11: It is a great value for someone to derive his livelihood from the work of his own hands - it is also characteristic of the pious ones of early generations (*Hassidim haRishonim*). Through this, he merits all honor and good in this world and in Olam haBa, as it says (Tehillim 128:2) If you eat of the toil of your hands, you will be happy and it will be good for you. [and in Avot 4:1, the Rabbis explained:] You will be happy - in this world; And it will be good for you - in Olam haBa, which is entirely good.

Q1: Is this "great value" *ma'alah gedolah* as opposed to some other form of sustenance, or an inherent value? What about an heir? Should he sit and study all day, or is there something beneficial about "working with your hands"? This question certainly addresses the various interpretations of the world-view of "Torah va'Avodah" - the motto of B'nei Akiva.

YF: I think Rambam is saying *ma'alah gedolah* as opposed to charity.

YE: I don't read it that way. Rambam could have left this entire Halakha out if he just wanted to negate living off of Tzedaqa. Rambam seems to be promoting several ideas:

a) NOT living off of charity
b) Working for a living
c) Choosing work which involved your own hands-on involvement.

Q2: What is the essential teaching of the verse - that if you ONLY eat from the toil of your hands - and not stolen items or the work of others, then you will be happy - or that you need to work with your hands in order to be happy?

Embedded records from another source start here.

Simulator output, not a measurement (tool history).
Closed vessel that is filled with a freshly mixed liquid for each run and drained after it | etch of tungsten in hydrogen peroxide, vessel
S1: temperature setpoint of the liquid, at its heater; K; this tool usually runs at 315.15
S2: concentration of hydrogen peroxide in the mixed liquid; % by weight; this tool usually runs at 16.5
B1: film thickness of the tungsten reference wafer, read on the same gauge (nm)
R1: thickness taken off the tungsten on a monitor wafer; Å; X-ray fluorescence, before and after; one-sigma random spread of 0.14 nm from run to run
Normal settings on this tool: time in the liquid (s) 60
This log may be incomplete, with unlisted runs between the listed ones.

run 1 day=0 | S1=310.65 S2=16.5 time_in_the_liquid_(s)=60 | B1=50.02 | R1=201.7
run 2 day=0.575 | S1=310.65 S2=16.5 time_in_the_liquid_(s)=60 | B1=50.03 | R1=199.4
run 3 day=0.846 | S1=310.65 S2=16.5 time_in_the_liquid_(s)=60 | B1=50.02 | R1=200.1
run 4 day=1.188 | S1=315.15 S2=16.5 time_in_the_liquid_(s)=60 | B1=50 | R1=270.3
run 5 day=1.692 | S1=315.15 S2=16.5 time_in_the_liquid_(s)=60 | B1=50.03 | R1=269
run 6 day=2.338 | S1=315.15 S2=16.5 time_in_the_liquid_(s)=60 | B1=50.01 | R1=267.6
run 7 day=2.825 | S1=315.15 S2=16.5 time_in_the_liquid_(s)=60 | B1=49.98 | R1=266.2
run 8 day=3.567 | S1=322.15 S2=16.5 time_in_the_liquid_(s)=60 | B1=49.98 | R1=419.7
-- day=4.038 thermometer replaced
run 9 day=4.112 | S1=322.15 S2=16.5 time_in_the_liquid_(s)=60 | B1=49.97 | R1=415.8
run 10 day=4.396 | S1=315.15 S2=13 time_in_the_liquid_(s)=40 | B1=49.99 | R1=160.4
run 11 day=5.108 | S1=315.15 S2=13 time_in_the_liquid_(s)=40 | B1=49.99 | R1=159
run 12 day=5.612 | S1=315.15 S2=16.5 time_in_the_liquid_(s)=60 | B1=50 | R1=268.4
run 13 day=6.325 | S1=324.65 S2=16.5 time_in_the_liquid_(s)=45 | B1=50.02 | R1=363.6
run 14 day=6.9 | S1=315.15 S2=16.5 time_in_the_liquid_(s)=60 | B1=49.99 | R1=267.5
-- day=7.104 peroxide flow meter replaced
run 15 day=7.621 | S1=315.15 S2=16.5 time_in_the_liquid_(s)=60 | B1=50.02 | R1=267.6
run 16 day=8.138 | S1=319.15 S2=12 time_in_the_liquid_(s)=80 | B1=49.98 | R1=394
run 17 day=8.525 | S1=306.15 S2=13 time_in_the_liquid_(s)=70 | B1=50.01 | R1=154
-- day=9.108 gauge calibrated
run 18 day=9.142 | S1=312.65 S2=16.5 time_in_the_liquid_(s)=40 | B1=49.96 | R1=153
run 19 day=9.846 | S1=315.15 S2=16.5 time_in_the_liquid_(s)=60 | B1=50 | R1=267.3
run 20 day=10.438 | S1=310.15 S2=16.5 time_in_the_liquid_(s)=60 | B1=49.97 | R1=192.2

YF: Working with your hands can mean work that does not require heavy thinking. First of all, if one is only using his hands his mind can still be involved in Torah. Second, if there is too much mental work during the day, at night he will want to rest his mind instead of learn. On the other hand, if he is only tired from physical work he can still learn. It can also mean working in the secular world and not giving in to temptations that might occur, like stealing or cheating. Secondly, Rambam could be saying that while doing business during the day, one can see Hashem more clearly. They tell the story that someone asked a Chasid why he doesn't have more time for Hashem? He answered "Who has time, I get up at six o'clock in the morning and go to the mikvah, then I read Sefer Tehilim, then I Daven, and the rest of the day I'm learning. Who has time?" But if someone is out in the business world, there are times we can see clearly the Yad Hashem. There are times we might have thought we were making the biggest mistakes and it turns out that it was the best thing that could have happened.

YE: As an old B'nei Akivanik, I was brought up on the value of Avodah - and this seems to be one of the key sources (the Mishna in Avot 4:1) - there is a tremendous sense of satisfaction from doing a piece of work with your own hands (like moderating and posting this list!) and realizing the results. When interacting with the natural world, it also has the potential of involving a great deal of *Yir'at Shamayim* - fear of God and amazement at the beauty of creation. It certainly adds a component of *Tzelem Elokim* - [being created in] the Image of God - God creates, and we, in a limited and finite way, continue that process, as is the mandate in Beresheet 1:26-28.